Running has been a part of your life for longer than some have been alive – that's impressive!

And your 5k and 10k racing times show you have some decent speed in you. However, as we age, our bodies change in many ways, and a thorough check-up is critical before you embark on this new venture.

It's essential to make sure your body can handle the stress of marathon training and running 26.2 miles non-stop.


Consistency is Key



Marathon training is all about showing up. Day after day, week after week, month after month. I am not saying you need to start training seven days a week. But you need to maintain a consistent running routine to build your endurance. And you'll need quite a bit of that for the marathon.

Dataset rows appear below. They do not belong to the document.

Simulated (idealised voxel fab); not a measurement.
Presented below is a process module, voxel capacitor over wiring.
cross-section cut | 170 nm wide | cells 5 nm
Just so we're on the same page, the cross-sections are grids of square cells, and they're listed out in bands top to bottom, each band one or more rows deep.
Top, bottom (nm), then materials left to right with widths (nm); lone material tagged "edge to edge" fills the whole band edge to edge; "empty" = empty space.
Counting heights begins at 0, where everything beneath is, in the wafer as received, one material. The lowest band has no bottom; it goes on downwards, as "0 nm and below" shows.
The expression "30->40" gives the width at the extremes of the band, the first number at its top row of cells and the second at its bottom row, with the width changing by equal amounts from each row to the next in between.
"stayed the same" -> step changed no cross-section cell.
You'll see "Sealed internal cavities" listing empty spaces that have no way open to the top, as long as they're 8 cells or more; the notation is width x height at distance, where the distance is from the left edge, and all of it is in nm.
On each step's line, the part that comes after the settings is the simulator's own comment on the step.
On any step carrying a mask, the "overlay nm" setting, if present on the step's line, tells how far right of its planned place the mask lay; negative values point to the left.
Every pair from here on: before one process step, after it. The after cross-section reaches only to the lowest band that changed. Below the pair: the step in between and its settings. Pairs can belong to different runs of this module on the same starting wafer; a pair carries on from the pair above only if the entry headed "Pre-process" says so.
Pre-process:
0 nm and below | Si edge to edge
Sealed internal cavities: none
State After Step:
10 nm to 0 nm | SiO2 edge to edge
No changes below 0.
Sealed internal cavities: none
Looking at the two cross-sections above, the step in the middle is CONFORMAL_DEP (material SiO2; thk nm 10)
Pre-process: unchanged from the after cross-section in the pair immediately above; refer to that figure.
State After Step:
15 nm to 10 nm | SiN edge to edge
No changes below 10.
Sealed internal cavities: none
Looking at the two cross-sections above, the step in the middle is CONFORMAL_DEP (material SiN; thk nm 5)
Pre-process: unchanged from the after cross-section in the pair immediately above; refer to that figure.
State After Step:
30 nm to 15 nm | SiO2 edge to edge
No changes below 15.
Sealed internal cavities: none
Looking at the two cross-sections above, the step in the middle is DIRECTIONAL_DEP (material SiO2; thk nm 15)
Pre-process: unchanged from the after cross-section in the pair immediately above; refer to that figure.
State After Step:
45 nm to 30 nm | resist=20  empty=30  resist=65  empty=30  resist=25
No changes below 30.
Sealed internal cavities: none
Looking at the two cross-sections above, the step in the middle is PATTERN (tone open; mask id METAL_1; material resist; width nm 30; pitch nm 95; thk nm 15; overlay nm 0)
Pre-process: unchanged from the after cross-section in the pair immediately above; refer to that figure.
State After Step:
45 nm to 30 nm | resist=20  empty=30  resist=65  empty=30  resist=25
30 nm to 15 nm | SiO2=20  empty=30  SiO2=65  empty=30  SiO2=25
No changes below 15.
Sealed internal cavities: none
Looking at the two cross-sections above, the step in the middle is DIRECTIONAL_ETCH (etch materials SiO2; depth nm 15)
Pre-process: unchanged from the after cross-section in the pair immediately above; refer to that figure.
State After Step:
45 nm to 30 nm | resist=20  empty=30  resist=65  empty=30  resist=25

It might take a bit longer to recover from workouts at 68, but as long as you listen to your body, take necessary breaks, and maintain a steady running routine, you'll be on your way to marathon readiness. It would be great if you could run four times per week consistently.

Training Progression




first marathon for older runner
Let's now talk about your marathon preparation. You've run 5Ks, 10Ks, and even a a half marathon! That's a fantastic headstart.

So, for this, I am going to assume you are comfortable running a 10k race today.

Rather than immediately moving to the marathon distance, what will be a wise thing to do is to first start preparing for a half marathon.

That will see you ramp up your mileage and get used to running longer distances in your long run. Over time, what would be a fantastic base for marathon training is if you get used to doing a long run of 10 miles or longer.

Marathon Training



Once you have done a successful half marathon and you feel confident with half marathon training, you can progress to marathon training.

It will be challenging. But that's mostly why you want to do it, right? With the right training schedule, you'll be able to manage those long-distance runs and recover appropriately.

Cross-Training, Strength Training and Run/Walks



At your age, running very regularly may pose some issues. You have got a long running career behind you, which should assist greatly when pushing up your mileage.

However, you may run into some issues. Niggles that don't go away. Running injuries that stop you from progressing to higher mileage levels. If that happens, just know there are alternatives out there:


first marathon for older runner
Cross-Training
When you find that you are running into some limits in terms of mileage and days of running per week, a good alternative may be to do some cross-training. Examples are the exercise bike, swimming and rowing. They are all great ways to further boost your endurance whilst giving your running muscles a break.

Strength Training
Running demands a lot from your body. A great insurance policy against injuries is to incorporate strength training into your routine. Especially later in life strength training becomes more and more important. We lose muscle mass as we get older. Strength training can help us maintain muscle and strength. Please check out my page on strength training for runners to learn more.

Run/walks
Consider this – completing a marathon doesn't necessarily mean you have to run every single step. And it doesn't necessarily mean you have to run every step in training either. When you find yourself hitting limits on the long run, consider a run/walk training approach. You'll still cover the mileage, but you'll feel less tired doing it.

Ron, changing your mind-set from "Can I do this?" to "Let me prepare well for this" is the first step. I have no doubts in my mind you can do this and that the journey towards your marathon will be challenging but rewarding.

You've spent 33 years running, and now you're contemplating running a marathon. That's a leading example of tenacity and commitment to celebrating your love for the sport. I'm confident you'll be able to pull this off.

Happy retirement and happy running, my friend!